And so it goes on. Just today, Jeremy Warner of the Telegraph offers the ‘solution’ of charging for immigration up for discussion. The financialisation of the topic seems unending.
Arguing about immigration along the lines of the original article conveniently glosses over what can only be described as the spiritual impoverishment of a ruling elite who import an all-new working class of low-paid, unrepresented labour to undertake jobs that the ‘indigenous’ working class no longer wish to undertake. It conveniently glosses over the fact that an open borders policy is laughable and entirely unworkable in our collection of tiny nations on this island of limited space and even more limited resources and farming land. It dehumanises people who come to this country in hope of a better standard of living, and reduces us all to merely human doings rather than human beings.
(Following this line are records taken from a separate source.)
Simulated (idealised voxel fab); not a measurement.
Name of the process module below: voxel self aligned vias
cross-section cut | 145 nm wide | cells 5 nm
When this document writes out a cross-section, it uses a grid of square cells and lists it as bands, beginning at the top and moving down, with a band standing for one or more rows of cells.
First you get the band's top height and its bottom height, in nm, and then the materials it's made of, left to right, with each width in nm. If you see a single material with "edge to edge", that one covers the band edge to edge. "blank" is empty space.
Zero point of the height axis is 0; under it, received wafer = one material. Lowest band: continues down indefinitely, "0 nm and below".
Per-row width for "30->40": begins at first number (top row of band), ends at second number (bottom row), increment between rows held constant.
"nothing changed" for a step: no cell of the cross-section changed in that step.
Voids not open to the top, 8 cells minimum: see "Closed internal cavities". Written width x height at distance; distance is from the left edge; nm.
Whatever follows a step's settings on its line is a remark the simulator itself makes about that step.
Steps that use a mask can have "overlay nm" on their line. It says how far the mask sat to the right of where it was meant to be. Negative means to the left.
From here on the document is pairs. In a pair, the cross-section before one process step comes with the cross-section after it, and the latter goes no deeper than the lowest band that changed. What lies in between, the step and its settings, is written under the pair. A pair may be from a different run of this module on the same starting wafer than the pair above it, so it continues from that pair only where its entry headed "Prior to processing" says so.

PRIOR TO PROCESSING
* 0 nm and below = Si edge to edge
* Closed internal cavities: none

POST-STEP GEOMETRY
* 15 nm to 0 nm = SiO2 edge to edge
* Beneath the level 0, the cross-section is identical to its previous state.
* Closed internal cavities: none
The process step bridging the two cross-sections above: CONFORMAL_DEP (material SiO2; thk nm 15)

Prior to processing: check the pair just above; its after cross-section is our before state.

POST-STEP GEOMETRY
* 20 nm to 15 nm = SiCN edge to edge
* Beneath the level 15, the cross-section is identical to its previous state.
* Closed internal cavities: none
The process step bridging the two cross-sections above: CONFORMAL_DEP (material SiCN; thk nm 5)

It is our responsibility in this nation going forward to ensure that our immigration laws not only work in our favour in making sensible and practical choices in favour of our nation and our economy, but also for those people who come here to work. As ultimately, we should pay equal attention to the spiritual poverty of the system we work within at present as we already do to the supposedly bountiful fiscal benefits of immigration.
For England to be seen as the beacon of freedom it always has been historically, and to restore faith in politicians, our neighbours, our co-workers and colleagues and most importantly, to those who come here in search of work, we must lift ourselves from this fiscal barbarism and design a system of immigration that is fair, logical, respects human rights and encourages growth at a steady and sensible rate.